It is very difficult for a business to grow fast only using income generated from sales or debt finance, so many early stage businesses will seek equity investment from wealthy individual investors, Angels, or increasingly from crowd funding platforms.
Hints and Tips
It’s all about YOU
Ask any investor and they will tell you that they invest in the team behind a company as much as the business idea itself, if not more so. The experience of you and your team is, therefore, crucial when speaking to investors about a business idea. If you are a first-time entrepreneur you should focus on your expertise in the field as well as other areas where you can demonstrate your drive, tenacity and appetite for success.

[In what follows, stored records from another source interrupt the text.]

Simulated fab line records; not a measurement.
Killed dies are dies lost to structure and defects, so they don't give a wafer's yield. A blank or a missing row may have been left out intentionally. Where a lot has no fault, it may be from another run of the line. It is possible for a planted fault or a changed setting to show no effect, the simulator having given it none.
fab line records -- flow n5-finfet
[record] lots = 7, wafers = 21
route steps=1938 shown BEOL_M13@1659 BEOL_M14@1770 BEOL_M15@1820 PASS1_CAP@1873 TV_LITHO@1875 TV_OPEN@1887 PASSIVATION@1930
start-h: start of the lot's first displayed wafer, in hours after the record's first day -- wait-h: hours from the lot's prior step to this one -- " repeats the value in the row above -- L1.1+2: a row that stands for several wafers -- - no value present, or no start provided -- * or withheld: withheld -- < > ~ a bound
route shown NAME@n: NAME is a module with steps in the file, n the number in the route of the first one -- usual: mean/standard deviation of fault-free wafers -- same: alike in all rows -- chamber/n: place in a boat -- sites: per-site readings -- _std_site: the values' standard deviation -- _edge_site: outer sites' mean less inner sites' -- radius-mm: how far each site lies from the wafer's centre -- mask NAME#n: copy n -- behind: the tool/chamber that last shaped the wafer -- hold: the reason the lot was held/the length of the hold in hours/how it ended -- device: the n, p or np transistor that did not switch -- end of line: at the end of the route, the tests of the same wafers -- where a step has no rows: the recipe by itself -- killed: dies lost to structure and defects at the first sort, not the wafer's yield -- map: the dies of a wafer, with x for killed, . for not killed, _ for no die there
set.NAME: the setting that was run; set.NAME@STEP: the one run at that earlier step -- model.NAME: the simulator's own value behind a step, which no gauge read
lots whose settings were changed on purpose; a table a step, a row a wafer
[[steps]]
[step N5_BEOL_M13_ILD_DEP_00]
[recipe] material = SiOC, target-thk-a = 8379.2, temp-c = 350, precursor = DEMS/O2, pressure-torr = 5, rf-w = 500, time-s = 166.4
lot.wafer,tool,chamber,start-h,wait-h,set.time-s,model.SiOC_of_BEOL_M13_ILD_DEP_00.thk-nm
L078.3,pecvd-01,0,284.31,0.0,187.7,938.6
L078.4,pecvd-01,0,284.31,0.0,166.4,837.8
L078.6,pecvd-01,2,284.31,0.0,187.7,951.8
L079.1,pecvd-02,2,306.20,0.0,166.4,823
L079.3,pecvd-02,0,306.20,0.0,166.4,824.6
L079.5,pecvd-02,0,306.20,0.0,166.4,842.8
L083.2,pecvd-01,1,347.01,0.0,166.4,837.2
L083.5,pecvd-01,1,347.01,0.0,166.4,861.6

It’s more than just the money
Early stage investors can be your most valuable assets so you should always look beyond the capital. A complementary skillset is an important consideration and specific experience in your sector will almost always bring additional value to the relationship. It’s also important to look at the size of the investor’s network and how they might be able to leverage contacts to help you develop your business. Also, don’t underestimate the importance of personal chemistry; your investor must be someone you like and trust, and who is in tune with your vision for the business.
Prepare for the long game
There’s so much you won’t know about fundraising until you actually get out there and do it. Do not underestimate the amount of time and effort it will take to secure the right angel investors for you and your business. Factor this in to your plans as you will need to spend a lot of time away from the day-to-day running of your venture. Unless you are one of the lucky few there will be numerous setbacks and rejections along the way, but don’t be out off by this and learn to be resilient – remember that some of world’s best known and most successful entrepreneurs struggled to secure early stage investment.
Seek continuous feedback
Always ask for feedback from investors when discussing your business idea or pitching. Not all will be prepared to provide it but listen carefully if they are happy to engage with you. Most investors will take the view that entrepreneurs who react badly to feedback are usually not investible so bear this in mind and don’t be defensive if cross-questioned aggressively! It’s important to value and consider all the feedback that you get, as many investors will have been through the process of starting and growing a business themselves – and often many times over. This feedback will help you to refine your idea and pitch as you work towards finding the right investor.
Be Tax Smart
The Seed Enterprise Investment Scheme (SEIS) and the Enterprise Investment Scheme (EIS) are designed to help small companies raise money by offering tax relief to investors who buy shares in your company. This can help to de-risk any investment and make it more attractive to investors.